Once in a while a student would forge an excuse or alter it in some way. In the note below, Jimmy was not pleased with the way his mother expressed herself, and took it upon himself to cross out the last sentence of his excuse. He was unsuccessful as I was still able to read it, but I respected his feelings and did not do as his mother requested.

Mrs. Mayhew,
Please excuse Jimmy for being absent this morning. Last night he came down with a bug. Also, please make it a point to give him his make-up work. Tie it around his neck!
Mrs. Carney


One child who was consistently absent in the mornings and turned up in the afternoons without an excuse finally brought me one that covered everything.

Mrs. Mayhew,
Teddy missed school a few times in the mornings.
Sincerely, Mrs. Peters


And, occasionally, a note would say what happened, rather than why.

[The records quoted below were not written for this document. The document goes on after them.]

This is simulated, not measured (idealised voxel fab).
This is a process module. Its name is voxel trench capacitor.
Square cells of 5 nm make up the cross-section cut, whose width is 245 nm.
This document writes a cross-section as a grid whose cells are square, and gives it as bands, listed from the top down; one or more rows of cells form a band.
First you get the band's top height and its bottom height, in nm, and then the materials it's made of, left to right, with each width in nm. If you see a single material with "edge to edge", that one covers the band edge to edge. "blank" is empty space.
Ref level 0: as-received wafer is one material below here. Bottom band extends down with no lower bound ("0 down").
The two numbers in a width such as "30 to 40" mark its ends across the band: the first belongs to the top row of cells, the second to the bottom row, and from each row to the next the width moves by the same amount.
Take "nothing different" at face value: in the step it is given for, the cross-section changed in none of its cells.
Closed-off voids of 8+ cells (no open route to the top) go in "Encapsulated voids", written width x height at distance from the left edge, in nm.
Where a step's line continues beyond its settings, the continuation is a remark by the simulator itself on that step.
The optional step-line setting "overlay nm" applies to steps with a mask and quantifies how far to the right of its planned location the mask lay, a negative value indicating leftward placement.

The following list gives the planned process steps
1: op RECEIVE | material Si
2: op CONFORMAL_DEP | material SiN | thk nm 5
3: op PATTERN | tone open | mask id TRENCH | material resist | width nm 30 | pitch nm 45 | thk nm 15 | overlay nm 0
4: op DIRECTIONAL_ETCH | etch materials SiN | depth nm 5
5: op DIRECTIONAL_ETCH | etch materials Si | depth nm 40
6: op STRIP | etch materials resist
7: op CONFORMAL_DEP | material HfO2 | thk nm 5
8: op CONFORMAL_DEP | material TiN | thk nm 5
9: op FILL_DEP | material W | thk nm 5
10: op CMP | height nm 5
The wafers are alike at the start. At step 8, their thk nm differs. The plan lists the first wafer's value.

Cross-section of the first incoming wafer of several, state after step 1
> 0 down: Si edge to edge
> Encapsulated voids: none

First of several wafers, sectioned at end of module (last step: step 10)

Linda stayed home this morning.
Cathy Holmes – Happy Spring!


Most mothers are honest and would put the blame for an absence where it belonged – which wasn’t always with the student.

Dear Mrs. Mayhew,
Please excuse Ruth for being absent this morning. Can you believe that I forgot to wake her for school? Well, that is just what I did!
Doris Wynn


The purpose of a written excuse from home is to confirm that the parent knows that a child was absent from school. And so my favorite excuse was one written in beautiful, cursive handwriting – brief and to the point.

Mrs. Mayhew,
Please excuse Michael’s absence yesterday.
Sarah Dewey


That is all that needs to be said, but the pigs and the horses and the juicy coughs did bring smiles at the beginning of days that may well have needed them.